Mike Muuss (left) at the Ballistic Research Laboratory, using BRL-CAD to develop an M1 prototype, with Earl Weaver (right).

Michael John Muuss (October 16, 1958 - November 20, 2000) was the author of the freeware network tool Ping.

A graduate of Johns Hopkins University, Muuss was a senior scientist specializing in geometric solid modeling, ray-tracing, MIMD architectures and digital computer networks at the United States Army Research Laboratory in Maryland when he died. He wrote a number of software packages (including BRL-CAD) and network tools (including TTCP and the concept of the default route or "default gateway") and contributed to many others (including BIND).[1]

However, the thousand-line ping, which he wrote in December 1983 while working at the Ballistic Research Laboratory, is the program for which he is most remembered. Due to its usefulness, ping has been implemented on a large number of operating systems, initially BSD Unix, but later others including Windows and Mac OS X.

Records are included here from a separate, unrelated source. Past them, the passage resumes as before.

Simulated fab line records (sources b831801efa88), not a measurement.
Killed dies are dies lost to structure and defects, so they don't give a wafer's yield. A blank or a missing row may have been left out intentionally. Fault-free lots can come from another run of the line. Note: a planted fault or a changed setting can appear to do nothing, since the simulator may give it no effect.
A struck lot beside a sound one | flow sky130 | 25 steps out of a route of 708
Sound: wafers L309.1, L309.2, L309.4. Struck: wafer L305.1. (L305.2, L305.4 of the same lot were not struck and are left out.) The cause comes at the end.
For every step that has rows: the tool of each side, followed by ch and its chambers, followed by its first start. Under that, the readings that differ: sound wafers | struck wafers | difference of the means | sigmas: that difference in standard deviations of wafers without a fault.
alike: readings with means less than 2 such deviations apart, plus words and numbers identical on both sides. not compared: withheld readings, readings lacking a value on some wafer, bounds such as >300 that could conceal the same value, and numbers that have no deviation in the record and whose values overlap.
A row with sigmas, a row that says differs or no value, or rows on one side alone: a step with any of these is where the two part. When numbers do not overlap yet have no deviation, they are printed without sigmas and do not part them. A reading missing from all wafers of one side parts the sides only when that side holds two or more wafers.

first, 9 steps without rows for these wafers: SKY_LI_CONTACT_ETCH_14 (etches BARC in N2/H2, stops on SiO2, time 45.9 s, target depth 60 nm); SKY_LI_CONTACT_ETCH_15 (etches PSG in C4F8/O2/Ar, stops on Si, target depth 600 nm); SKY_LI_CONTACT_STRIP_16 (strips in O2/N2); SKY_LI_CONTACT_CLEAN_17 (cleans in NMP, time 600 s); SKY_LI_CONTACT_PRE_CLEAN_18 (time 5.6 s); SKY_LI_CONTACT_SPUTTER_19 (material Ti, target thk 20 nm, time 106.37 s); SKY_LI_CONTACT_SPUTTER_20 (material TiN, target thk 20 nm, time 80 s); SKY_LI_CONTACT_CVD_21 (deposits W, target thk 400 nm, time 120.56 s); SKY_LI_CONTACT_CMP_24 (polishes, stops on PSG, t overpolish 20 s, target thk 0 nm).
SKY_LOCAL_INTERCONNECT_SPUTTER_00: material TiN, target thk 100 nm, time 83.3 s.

In 1993, the USENIX Association gave a Lifetime Achievement Award (Flame) to the Computer Systems Research Group at University of California, Berkeley, honoring 180 individuals, including Muuss, who contributed to the CSRG's 4.4BSD-Lite release.

Muuss is mentioned in two books, The Cuckoo's Egg (ISBN 0-7434-1146-3) and Cyberpunk: Outlaws and Hackers on the Computer Frontier (ISBN 0-684-81862-0), for his role in tracking down crackers. He also is mentioned in Peter Salus's A Quarter Century of UNIX.

Muuss died in a car crash on US Interstate 95 on November 20, 2000. The Michael J. Muuss Research Fellowship, set up by friends and family of Muuss, memorializes him at Johns Hopkins University.[2]